This process is mostly taken care of automatically behind the scenes and users only have to specify which characteristics are relevant for a given context. Metrics is the terminology that Kinematica uses to describe how and where fragments should be constructed in order to perform similarity calculations at runtime.

Metrics define the rules for how to construct fragments for poses and trajectories. Kinematica combines this concept with tag annotations, i.e. a tag can optionally specify which metric should be used for the animation frames that are covered by a given tag. In case multiple tags are used to annotate a certain range of animation poses the topmost tag defines which metric should be used.

In the image above we can see that 2 tags have been used to annotate the selected animation clip - LocomotionTag and IdleTag. Above the list of tags we can see the Metrics bar which indicates which metric is used and what ranges are covered. It should be noted that it is perfectly legal to not use metrics, but Kinematica's runtime will only be able to perform similariy calculations for animation poses that define metrics. In other words, the process of selecting animations at runtime has to soley rely on semantic filtering if a given tag does not specify which metric it should use.

Clicking on the Edit Asset button in the top row of the builder window or selecting the Kinematica asset in the project window will display the global asset settings in the inspector like shown in the image above.

The Metrics section of the asset settings describe the rules for how to generate fragments and their relationship to tags. Users can define multiple rules by creating new metrics using the + button at the bottom of the metrics section. Each metric has a name shown at the top. Metrics describe for example which rig joints participate in a pose comparison which is loosely related to semantic annotations, i.e. tags. For example, a metric can describe to use both feet and hands for pose comparison. This metric could then be used to match poses during locomotion as well as climbing.

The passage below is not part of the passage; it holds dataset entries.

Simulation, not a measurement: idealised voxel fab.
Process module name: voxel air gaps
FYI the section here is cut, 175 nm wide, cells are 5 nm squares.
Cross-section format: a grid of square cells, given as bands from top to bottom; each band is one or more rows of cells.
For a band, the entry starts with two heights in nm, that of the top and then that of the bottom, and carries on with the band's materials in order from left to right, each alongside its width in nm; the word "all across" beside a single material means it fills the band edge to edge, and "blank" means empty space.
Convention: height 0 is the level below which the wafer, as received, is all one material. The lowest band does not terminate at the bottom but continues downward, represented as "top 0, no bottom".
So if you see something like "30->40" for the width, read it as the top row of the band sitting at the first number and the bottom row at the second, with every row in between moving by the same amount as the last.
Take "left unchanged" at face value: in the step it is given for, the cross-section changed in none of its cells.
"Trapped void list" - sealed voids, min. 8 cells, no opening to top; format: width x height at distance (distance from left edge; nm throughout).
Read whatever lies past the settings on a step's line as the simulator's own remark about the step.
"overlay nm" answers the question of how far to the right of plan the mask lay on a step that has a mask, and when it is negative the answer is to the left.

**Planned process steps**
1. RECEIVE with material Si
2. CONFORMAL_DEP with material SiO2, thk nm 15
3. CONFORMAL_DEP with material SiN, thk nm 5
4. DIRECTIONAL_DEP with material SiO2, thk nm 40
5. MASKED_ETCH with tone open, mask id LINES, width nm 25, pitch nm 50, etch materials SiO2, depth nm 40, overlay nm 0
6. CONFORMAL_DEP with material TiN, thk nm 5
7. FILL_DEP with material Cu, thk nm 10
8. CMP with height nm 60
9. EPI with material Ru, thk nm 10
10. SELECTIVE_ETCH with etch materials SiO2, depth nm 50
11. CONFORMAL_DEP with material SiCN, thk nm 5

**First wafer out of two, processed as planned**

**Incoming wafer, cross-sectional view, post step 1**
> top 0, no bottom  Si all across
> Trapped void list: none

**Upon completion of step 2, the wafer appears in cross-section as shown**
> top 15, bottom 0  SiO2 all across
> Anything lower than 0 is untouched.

Right under the name of a metric is the Tag Types dropdown located. Here, users can specify which tags the given metric applies to. Like mentioned above, the tags are evaluated top-to-bottom on the timeline to determine which metric should be used for any given animation frame in case multiple metrics refer to the same tag type.

The remaining portion that describes a metric is devoted to defining the comparison rules for poses and trajectories respectively. These settings are explained below.

Pose Similarity

The pose similarity section for a metric describes the rules for pose comparisons.

Num Poses defines the number of poses that should contribute to a pose comparison in addition to the pose the given fragment will be constructed from. In other words, this number defines how many neighboring poses should be included in order to compare joint velocities. A value of 2 includes a single future pose and a single past pose (future and past are relative to the reference pose, i.e. the pose the fragment will be constructed from).
Pose Sample Ratio defines how many individual samples should be taken across the total number of poses to contribute to a pose comparison. Pose comparisons always include at least a single pose and can optionally cover neighboring poses in order to take joint velocities into account. The pose sample ratio allows to add or remove joint samples without affecting the total time horizon that each individual pose fragment covers. A value of 0.3 means that we take 3 samples across the total number of poses (see the Num Poses setting above).
Joints defines which joints should contribute in a pose comparison. The joints shown in the list are extracted from the destination avatar setting (see below in the global asset settings section). In general, the joints that should be included in this list should be the joints that make frequent contact with the environment and additionally the ones that have a high or very high variation across the poses that this metric will be comparing against. If too many joints are included, the pose comparison will be too restricted and will tend to return results that are too biased towards a single pose. Motion Matching works best if it has a large number of poses to choose from since we usually have to find a compromise between a matching pose and a matching trajectory.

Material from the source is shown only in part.